Knowledge Representation - Description Logics

Description Logics

Knowledge Representation is the field of Artificial Intelligence which focuses on the design of formalisms that are both epistemologically and computationally adequate for expressing knowledge on a particular domain. One of the main research lines of the field has been concerned with the idea that the knowledge should be represented by characterizing classes of objects and the relationship among them. The organization of the classes used to describe a domain of interest is based on a hierarchical structure, which not only provides an effective and compact representation of information, but also allows for performing the relevant reasoning tasks in a computationally effective way.

The above principle was underlying the development of the first frame systems and semantic networks. However, such systems were in general not formally defined and the associated reasoning tools were strongly dependent on the implementation strategies. A fundamental step towards a logic-based characterization of such systems has been accomplished through the work on the KL-ONE system, which collected many of the ideas stemming from earlier semantic networks and frame-based systems, and provided a logical basis for interpreting objects, classes (or concepts), and relationships (or links, or roles) between them. The first goal of such a logical reconstruction was the precise characterization of the set of constructs used to build class and link expressions. The second goal was to provide reasoning procedures that are sound and complete with respect to the semantics. The article ``The tractability of subsumption in Frame-Based Description Languages'' by R. Brachman and H. Levesque, addressing the tradeoff between the expressivity of KL-ONE like languages and the computational complexity of reasoning, is usually regarded as the origin for the research on Description Logics.

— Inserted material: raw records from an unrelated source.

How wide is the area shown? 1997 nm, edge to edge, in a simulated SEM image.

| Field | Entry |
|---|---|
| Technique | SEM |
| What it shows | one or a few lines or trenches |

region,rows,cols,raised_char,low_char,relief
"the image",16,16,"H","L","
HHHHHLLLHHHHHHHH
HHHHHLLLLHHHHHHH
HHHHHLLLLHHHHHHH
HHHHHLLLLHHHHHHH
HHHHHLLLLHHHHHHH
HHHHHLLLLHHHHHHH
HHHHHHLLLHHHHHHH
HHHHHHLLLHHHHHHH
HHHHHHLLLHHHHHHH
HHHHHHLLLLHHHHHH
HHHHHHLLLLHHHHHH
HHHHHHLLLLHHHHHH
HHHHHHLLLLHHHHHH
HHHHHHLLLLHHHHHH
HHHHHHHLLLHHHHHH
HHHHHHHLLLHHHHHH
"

The research in the area of Description Logics has thereafter begun under the label terminological systems to emphasize the fact that classes and relationships were used to establish the basic terminology adopted in the modeled domain. Later, the emphasis was on the set of concept forming constructs admitted in the language, giving rise to the name concept languages. In the past years, after the attention has been further moved towards the properties of the underlying logical systems, the term Description Logics has become popular.

The research on Description Logics has covered theoretical aspects, implementation of knowledge representation systems (modern frame-based systems) and the realization of applications by means of such systems in several areas. This kind of development has been recognized by the Artificial Intelligence community as one example to follow, as far as the methodology of research development is concerned. The key element has been the a very close interaction between theory and practice. On the one hand, there are various implemented systems based on description logics, which offer a palette of description formalisms with differing expressive power, and which are employed in various application domains (such as natural language processing, configuration of technical systems, databases). On the other hand, the formal and computational properties (like decidability, complexity) of various description formalisms are investigated in detail. These investigations are usually motivated by the use of certain constructors in systems or the need for these constructors in specific applications and the results have influenced the design of new systems.

The Description Logics research community currently consists of at least 100 active researchers, the largest groups being in Germany, Italy, and the USA. In addition, other communities are now becoming interested in Description Logics, most notably the Data Base one.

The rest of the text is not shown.